Best Practices for Writing On Medium
A non-exhaustive list of tips from our editors
--
Medium is an open platform and a publisher. Anyone can write a piece on Medium and, as long as it’s not in violation of our rules, have the potential to find an audience. We celebrate diverse voices and believe that good stories can come from anywhere.
We also care about quality. We want you to put your best work on Medium, and we regularly feature stories we think are great. To help you understand what we mean when we say “quality,” we’ve written up these guidelines. They are based on what we know works best for readers — which means they should work well for you, too.
- Write a clear headline. Readers have a split second to decide if they want to read your piece. Put a good, descriptive title and subtitle on your story. (Standard “headline” styling is title case for the headline and sentence case for the subtitle. This isn’t mandatory, but it’s ideal.)
- Your story should contain original insight, ideas or perspectives. Don’t just aggregate the work of others, and don’t plagiarize.
- Clean it up. We all make mistakes, but do look out for typos and janky formatting. Put care into your work.
- Avoid CTAs. Readers tell us that they find repeated calls to action — to sign up for a newsletter, to clap — annoying. Consider eliminating CTAs altogether.
- One of the things our readers like best about Medium is that it’s an ad-free zone.

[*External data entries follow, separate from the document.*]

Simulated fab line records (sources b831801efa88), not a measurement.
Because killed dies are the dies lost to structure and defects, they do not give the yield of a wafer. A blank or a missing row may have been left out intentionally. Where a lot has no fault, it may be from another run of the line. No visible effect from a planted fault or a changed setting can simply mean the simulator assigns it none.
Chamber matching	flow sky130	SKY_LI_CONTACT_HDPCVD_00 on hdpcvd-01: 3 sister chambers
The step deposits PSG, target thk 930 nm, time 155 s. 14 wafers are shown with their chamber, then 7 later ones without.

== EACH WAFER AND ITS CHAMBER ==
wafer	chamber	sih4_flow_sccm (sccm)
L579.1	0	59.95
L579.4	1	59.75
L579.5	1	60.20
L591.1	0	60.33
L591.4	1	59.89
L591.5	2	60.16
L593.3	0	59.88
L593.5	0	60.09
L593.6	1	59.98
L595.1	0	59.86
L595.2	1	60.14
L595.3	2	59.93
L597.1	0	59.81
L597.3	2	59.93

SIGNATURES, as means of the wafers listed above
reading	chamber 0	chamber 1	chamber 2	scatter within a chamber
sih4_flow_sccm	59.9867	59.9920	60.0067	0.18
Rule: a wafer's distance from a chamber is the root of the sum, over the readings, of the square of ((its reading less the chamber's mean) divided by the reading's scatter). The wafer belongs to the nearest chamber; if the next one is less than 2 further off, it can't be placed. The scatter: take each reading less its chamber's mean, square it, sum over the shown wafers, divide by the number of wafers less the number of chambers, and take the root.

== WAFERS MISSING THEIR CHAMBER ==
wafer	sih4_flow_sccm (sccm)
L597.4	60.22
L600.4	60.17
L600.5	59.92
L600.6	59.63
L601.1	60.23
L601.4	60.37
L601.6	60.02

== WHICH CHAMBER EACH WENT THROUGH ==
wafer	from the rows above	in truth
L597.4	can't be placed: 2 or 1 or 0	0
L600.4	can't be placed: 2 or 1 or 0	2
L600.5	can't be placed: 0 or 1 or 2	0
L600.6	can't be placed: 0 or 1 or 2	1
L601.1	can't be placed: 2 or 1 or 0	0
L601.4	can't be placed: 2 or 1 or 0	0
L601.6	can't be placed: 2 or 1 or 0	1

- Please don’t publish stories with the primary purpose of selling a product or a service. Readers can see through content marketing.
- There are a lot of places on the Internet for clickbait. Medium doesn’t want to be one of them.
- Put a nice image on your story — just make sure you’re not violating someone else’s copyright.
- Finally, please don’t peddle pseudoscience or bad health advice. Life’s already too short to give people bad health advice.
In short, do your best work. People like to read things that are just good.